Navraj Narula

The dataset that I am using comes from Sanford Weisberg’s book on applied linear regression. It has been neatly extracted into a workable format by Germán Rodríguez, a faculty member at Princeton University. You can access it here.

The data, labeled by Rodríguez as "Discrimination in Salaries," contains 52 instances and six attributes. Each instance represents attributes associated with a tenure-track professor in a small college. The attributes include:

* sx – the sex of the professor (male or female) [str]
* rk – rank of the professor (assistant, associate, or full) [str]
* yr – number of years in current rank [int]
* dg – highest degree earned (doctorate or masters) [str]
* yd – number of years since highest degree earned [int]
* sl – academic year salary in dollars [int]

I represented all instances of my dataset in an alluvial diagram, as depicted above. An alluvial diagram allows for depiction of information flow and the addition of facets of the data in the form of steps. I used RAWGraphs to help create mine.

I’ve chosen to visualize the salary amount as a general flow throughout the diagram and added dg, sx, and rk as steps. The diagram is ordered by the size of flow for each attribute class. In this case, the size represents the salary earned per class throughout each individual flow.

The visualization itself is visually pleasing and communicates a lot of information, even for someone who might only have a second to look at it. However, it may not be representative of the information actually presented in the dataset itself.

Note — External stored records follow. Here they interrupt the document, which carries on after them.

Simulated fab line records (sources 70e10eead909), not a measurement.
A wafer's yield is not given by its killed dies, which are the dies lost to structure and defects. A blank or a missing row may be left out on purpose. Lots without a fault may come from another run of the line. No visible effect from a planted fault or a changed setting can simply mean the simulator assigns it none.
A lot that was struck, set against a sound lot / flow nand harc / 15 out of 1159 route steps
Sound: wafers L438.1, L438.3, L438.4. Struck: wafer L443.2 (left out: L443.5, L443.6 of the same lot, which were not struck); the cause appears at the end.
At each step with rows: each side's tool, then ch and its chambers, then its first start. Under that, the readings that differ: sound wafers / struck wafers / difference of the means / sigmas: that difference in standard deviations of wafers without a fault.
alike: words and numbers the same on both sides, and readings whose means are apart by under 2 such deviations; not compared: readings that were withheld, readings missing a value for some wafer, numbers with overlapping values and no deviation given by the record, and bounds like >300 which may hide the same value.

We might say that the majority of people with doctorate degrees are male and full-time professors who receive the most amount of salary. However, this case may only be half true for female professors with the same education level and rank. This fact (along with many others) is visually true by examining flow patterns in the diagram.

Each flow is accurate in terms of size, but the values in the flow itself may be misconstrued. Try hovering over the visualization. You'll see numbers appear throughout each flow chunk. You may believe that these numbers represent the salary that each person within each flow receives. However, this is not true. The values represent the sum of salaries for that particular group within the flow. The data is not representative of how much salary is made per person in each individual group, but rather how much salary is made overall per group by those professors represented in the data.

For instance, there may be only two professors represented in a large chunk and one of them might be making 90% more dollars than another professor. However, there is no way to know how many professors are represented per chunk or how much money they may be making individually or on average.

It also may be the case that one female professor earns a higher salary than a male professor as a doctorate with a full-time rank, but we are unable to see that in this diagram since each flow represents a sum and not individual data points.

Alluvial diagrams tend to concatenate information rather than depict specifics that may be representative of each individual group. This, of course, depends on the number of steps added to the diagram. The sum of salaries in this case is not ideal to really depict salary discrimation.